Refering to these two links

http://www.cisco.com/en/US/tech/tk389/tk390/technologies_tech_note09186a0080094665.shtml

http://www.experts-exchange.com/Hardware/Routers/Q_21349385.html

IEEE 802.1Q defines a single instance of spanning tree running on the native VLAN for all the VLANs in the network which is called Mono Spanning Tree (MST). This lacks the flexibility and load balancing capability of PVST available with ISL. However, PVST+ offers the capability to retain multiple Spanning Tree topologies with 802.1Q trunking.

IEEE 802.1Q defines a single instance of spanning tree running on the native VLAN for all the VLANs in the network which is called Mono Spanning Tree (MST). This lacks the flexibility and load balancing capability of PVST available with ISL. However, PVST+ offers the capability to retain multiple Spanning Tree topologies with 802.1Q trunking.

http://networking.ringofsaturn.com/Certifications/BCMSN.php

Per-VLAN Spanning Tree (PVST) ? A Cisco proprietary method of connecting through 802.1Q VLAN trunks, the switches maintain one instance of the spanning tree for each VLAN allowed on the trunk, versus non-Cisco 802.1Q switches which maintain one instance for ALL VLANs. This is the default STP used on ISL trunks.

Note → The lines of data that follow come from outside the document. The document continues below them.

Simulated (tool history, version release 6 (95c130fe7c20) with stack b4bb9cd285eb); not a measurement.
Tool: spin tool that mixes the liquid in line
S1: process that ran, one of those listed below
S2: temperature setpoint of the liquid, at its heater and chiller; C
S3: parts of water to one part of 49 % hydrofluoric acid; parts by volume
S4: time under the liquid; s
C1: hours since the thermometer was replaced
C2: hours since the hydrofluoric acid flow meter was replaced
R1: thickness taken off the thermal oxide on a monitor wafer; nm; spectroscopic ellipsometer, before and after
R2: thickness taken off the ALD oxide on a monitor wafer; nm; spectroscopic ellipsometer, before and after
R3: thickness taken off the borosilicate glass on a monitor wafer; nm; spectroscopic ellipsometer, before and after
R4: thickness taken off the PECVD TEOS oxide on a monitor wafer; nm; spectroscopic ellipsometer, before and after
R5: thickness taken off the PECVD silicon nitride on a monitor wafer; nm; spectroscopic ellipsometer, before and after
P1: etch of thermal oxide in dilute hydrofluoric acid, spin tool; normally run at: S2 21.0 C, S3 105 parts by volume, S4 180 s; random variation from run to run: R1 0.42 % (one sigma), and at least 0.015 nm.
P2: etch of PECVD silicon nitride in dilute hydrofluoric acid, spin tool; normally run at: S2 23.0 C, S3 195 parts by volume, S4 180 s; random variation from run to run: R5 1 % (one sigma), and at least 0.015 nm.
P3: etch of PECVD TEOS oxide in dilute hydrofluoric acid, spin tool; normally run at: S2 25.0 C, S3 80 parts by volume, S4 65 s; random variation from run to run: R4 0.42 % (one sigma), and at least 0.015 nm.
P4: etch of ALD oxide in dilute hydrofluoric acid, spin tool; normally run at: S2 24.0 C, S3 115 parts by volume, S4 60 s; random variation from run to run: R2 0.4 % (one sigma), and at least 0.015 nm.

http://www.informit.com/content/images/1587051427/samplechapter/1587051427content.pdf

The 802.1Q standard defines one unique Spanning Tree instance to be used by all VLANs in the network. STP runs on the Native VLAN so that it can communicate with both 802.1Q and non-802.1Q compatible switches. This single instance of STP is often referred to as 802.1Q Mono Spanning Tree or Common Spanning Tree (CST). A single spanning tree

lacks flexibility in how the links are used in the network topology. Cisco implements a protocol known as Per-VLAN Spanning Tree Plus (PVST+) that is compatible with 802.1Q CST but allows a separate spanning tree to be constructed for each VLAN. There is only one active path for each spanning tree; however, in a Cisco network, the active path can be

I could not get exactly what these Terminology (PVST, instance, PVST+, MST, etc) trying to achieve ?

Any URL and online resource help me to do some extar reading to clarify these terminology

1 ACCEPTED SOLUTION

Accepted Solutions

Re: mono spanning-tree and PVST

Hi,

The URLs that you have provided all explains the same technical details in different fashion.

I will summarise them here for better clarity.

There are two separate technologies that needs clarity.

1) Method of Trunking many vlans across a link

2) Spanning tree

Now for point 1, we have the IEEE standard 802.1q, which mentions how multiple vlans can be carried across a link. As per this standard a 4 byte tag will be inserted in the ethernet packet, ( inserted between the Destination mac address field and the ethertype field)

This tag will contain the vlan identifier info and some other details ( available in the urls that you have highlighted)

Cisco has a proprietary technology called ISL which effectively does the same job in a different fashion but can only be used in cisco devices.

Now for point 2, again we have IEEE standards like 802.1d ( common/mono spanning tree), 802.1w/RSTP ( Rapid spanning tree) and 802.1s/MSTP.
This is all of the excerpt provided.